Wednesday, January 30, 2008

When in a hole, stop digging

So from my last few posts you can probably tell that things are a little crazy. I have been complaining about all this to my husband, on the nights that he isn't in school, and he keeps telling me the same thing:

When you find yourself in a hole, the first thing you should do is stop digging.

It really makes a lot of sense, but what happens when you think you see a nice shiny treasure just *one* more layer down...

I don't really want to scale back my existing commitments, only refuse to take on new ones. For example, my husband suggested that I give up being an asst. Daisy troop leader, but to me this is an important component of my balance. It is something that is important to me, that I derive a great deal of pleasure from, and that allows me to connect with my daughter in a special way. I would rather give up the review article I am writing than the troop.

I think it is really, really hard to stop digging. This is probably why mentors at the successful women seminars almost always say their best piece of advice is learning to say no. And being a professor is like being at a buffet with limitless choices. Want to teach..you can do as much or as little as you like (well of course there is some required course load, and a minimal effort required to not be fired). Want to do outreach, bring it on we need more people like you. You can do outreach at any level preK-graduate. Want to do reasearch, well raise some money first, but then go to it.
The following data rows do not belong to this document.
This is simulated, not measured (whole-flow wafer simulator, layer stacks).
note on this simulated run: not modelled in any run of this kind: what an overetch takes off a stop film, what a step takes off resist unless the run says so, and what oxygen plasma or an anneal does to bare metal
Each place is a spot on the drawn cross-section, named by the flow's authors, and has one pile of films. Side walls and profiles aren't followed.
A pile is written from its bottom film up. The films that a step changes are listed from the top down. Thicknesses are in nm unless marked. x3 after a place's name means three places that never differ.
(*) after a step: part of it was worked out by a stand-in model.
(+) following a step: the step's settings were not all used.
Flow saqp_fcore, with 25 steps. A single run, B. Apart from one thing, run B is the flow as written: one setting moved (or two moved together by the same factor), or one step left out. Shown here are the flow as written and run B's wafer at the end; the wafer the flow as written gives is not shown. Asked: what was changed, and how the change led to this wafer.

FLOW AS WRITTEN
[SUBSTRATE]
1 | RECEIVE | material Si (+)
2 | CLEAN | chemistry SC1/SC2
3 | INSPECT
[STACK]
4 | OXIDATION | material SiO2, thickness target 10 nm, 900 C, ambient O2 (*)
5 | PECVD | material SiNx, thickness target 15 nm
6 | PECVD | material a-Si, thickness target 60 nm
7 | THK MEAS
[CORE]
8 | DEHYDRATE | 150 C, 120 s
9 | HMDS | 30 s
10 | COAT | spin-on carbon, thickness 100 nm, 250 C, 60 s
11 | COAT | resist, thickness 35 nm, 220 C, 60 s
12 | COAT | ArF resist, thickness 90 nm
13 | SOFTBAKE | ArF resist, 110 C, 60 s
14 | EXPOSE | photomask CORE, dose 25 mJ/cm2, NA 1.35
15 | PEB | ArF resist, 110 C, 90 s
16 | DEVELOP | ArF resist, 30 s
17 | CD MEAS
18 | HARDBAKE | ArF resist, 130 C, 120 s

And the thing is I want to do everything! I am sure that time and some delegation will eventually bring me to sanity, but right now I am finding it hard to put down the shovel.

Friday, January 25, 2008

Taking Your Kids to Work

This week has been a little rough as my son, myself, and my nanny have been sick. One good thing about a nanny is that you have childcare even when your kids are sick (as opposed to preschool or daycare), but a significant disadvantage is that when the nanny is sick, you are often left scrambling for childcare....which brings me to yesterday...

I teach Thursday mornings. I wasn't feeling well, but not particularly poor enough to stay home. I trudged through my class, letting them out early, and returned to my office where I hoped to hide and work on a key assignment due today. As soon as I returned to my office, I had an email from DH indicating that the nanny was sick and needed to home *now*. He of course had class all afternoon (and night for that matter). So, I packed up my stuff and headed home.

Fortunately, son is also sick so he was in bed sleeping and I was able to cozy up to a can of chicken soup and work intently on key assignment until it was time to pick my daughter up from school. I have office hours at the end of the day, so I packed up juice boxes, snacks, and a DVD player. Waking sick son was a little difficult and he whined the entire way to daughter's school and to my office.

I arrived at office hours just in time, put kids in front of Peter Pan DVD, gave out juice boxes and snacks and proceeded with office hours. Son spent most of his time asking my students if they like Peter Pan and offering juice boxes. Daughter asked if she could do homework too. I pointed out to daughter that unfortunately she couldn't read, which would limit her homework participation ability. Students seemed amused, but it was a loud distracting scene.

Was this okay? Probably once, but I wouldn't make it a regular adventure. Sometimes though you have to do what you have to do.

Wednesday, January 16, 2008

There is only one of me

Well, things this quarter are crazy again, probably because I am teaching. I can say that it is in improvement over last year, when I was teaching this course for the first time, but it is still crazy. I calculated out that I spend about 1/4 of my time teaching, either preparing for class, meeting with students, or actually delivering lectures. Which leaves the rest of my week for all the otehr stuff I agreed to but probably shouldn't have.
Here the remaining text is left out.